Dynamic and spectral mixing in nanosystems

TL;DR

This paper investigates how dynamic and spectral mixing phenomena influence quantum behavior in nanosystems using a spin-boson model, revealing parameter-dependent stochastic-like effects observable via femtosecond spectroscopy.

Contribution

It introduces a semi-quantitative analysis of spectral and dynamic mixing effects in nanosystems within a spin-boson framework, supported by numerical validation.

Findings

Quantum evolution is governed by a key dimensionless parameter.

Both spectral and dynamic mixing induce stochastic-like behavior.

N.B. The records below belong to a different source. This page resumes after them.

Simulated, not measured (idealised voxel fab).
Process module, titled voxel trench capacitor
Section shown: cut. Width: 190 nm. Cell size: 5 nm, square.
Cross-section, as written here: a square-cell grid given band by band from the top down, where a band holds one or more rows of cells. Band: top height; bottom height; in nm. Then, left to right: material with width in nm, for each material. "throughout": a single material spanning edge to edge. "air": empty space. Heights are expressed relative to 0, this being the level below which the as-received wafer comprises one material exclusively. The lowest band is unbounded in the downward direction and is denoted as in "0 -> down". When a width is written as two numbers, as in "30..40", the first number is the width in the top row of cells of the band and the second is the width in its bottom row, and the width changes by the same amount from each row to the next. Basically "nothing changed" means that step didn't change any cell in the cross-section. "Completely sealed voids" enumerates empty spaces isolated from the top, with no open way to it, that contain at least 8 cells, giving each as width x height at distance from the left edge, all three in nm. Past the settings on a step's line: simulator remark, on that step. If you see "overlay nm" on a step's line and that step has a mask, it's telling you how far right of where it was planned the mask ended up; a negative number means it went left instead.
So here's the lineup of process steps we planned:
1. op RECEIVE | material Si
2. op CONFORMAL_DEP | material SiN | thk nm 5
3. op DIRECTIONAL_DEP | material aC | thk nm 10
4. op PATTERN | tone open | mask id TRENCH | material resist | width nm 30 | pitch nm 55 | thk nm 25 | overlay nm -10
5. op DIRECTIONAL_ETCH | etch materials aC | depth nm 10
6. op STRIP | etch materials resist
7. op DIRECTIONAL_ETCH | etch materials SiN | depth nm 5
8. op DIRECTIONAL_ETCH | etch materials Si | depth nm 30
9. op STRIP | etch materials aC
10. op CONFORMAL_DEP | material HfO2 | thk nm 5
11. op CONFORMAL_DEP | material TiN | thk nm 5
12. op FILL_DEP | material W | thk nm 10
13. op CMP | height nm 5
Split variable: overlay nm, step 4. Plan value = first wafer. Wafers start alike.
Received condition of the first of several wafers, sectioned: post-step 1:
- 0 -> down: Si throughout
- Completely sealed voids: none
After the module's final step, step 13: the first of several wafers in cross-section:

Results suggest observable effects in femtosecond spectroscopy experiments.

Abstract

In the framework of simple spin-boson Hamiltonian we study an interplay between dynamic and spectral roots to stochastic-like behavior. The Hamiltonian describes an initial vibrational state coupled to discrete dense spectrum reservoir. The reservoir states are formed by three sequences with rationally independent periodicities typical for vibrational states in many nanosize systems. We show that quantum evolution of the system is determined by a dimensionless parameter which is characteristic number of the reservoir states relevant for the initial vibrational level dynamics. Our semi-quantitative analytic results are confirmed by numerical solution of the equation of motion. We anticipate that predicted in the paper both kinds of stochastic-like behavior (namely, due to spectral mixing and recurrence cycle dynamic mixing) can be observed by femtosecond spectroscopy methods in nanosystems.